[Date Prev][Date Next][Thread Prev][Thread Next][Date Index][Thread Index]

Re: [HTCondor-users] Feature request: non-integer DAGMAN_SUBMIT_DELAY



> What is actually causing the trouble for Lustre?
>
> 1. Submission of jobs, or
> 2. Running of Dagman Pre scripts on the submit nodes, or
> 3. Running of the actual jobs on the execute nodes ?

> Actually, it's #1. It looks like Lustre has trouble handling large
bursts of stat, open, etc. system calls that occur when a dagman submits
a large number (1k+) of jobs at once whose submit files and logs are
stored on a Lustre filesystem if its metadata server is already under
high load. When Lustre starts to stutter, the entire submit machine gets
slow, condor_q times out, etc. The regular condor_submit can cause
similar problems, but that happens less often, for reasons I am not
totally sure about.

Hmm.  Unless you've changed the default config settings, the maximum rate of submission from a single DAGMan is 5 submits every 5 seconds (see DAGMAN_USER_LOG_SCAN_INTERVAL and DAGMAN_MAX_SUBMITS_PER_INTERVAL).

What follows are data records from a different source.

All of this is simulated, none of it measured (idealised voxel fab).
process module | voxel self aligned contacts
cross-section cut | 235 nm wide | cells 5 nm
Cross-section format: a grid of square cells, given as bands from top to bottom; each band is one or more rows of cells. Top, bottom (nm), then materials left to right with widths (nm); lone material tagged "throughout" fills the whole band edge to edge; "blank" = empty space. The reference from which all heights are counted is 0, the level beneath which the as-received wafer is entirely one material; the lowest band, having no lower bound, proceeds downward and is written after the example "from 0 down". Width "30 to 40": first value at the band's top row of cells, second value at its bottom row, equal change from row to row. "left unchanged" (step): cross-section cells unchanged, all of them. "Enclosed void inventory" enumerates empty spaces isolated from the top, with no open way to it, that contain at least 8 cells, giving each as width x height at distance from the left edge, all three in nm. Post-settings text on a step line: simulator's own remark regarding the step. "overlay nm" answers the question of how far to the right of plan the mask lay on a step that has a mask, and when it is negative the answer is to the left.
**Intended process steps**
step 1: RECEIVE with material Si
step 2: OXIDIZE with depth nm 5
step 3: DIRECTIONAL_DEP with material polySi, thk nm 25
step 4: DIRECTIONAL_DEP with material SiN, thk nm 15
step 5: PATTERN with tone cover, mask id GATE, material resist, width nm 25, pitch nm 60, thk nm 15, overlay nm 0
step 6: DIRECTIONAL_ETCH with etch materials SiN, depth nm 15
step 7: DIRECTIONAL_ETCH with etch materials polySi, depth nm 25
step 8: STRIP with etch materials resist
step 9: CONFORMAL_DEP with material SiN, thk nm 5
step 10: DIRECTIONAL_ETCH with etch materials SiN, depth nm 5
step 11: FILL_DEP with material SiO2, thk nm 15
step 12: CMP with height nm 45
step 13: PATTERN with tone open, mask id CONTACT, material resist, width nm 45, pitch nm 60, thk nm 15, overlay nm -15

Are your submit files generating multi-job clusters?  If so, a non-zero submit delay isn't going to help you, because the delay is only between condor_submit invocations.

If you've changed DAGMAN_USER_LOG_SCAN_INTERVAL and/or DAGMAN_MAX_SUBMITS_PER_INTERVAL, you might try tweaking those back toward the default settings (5 seconds and 5 submits per interval).

Kent Wenger
CHTC Team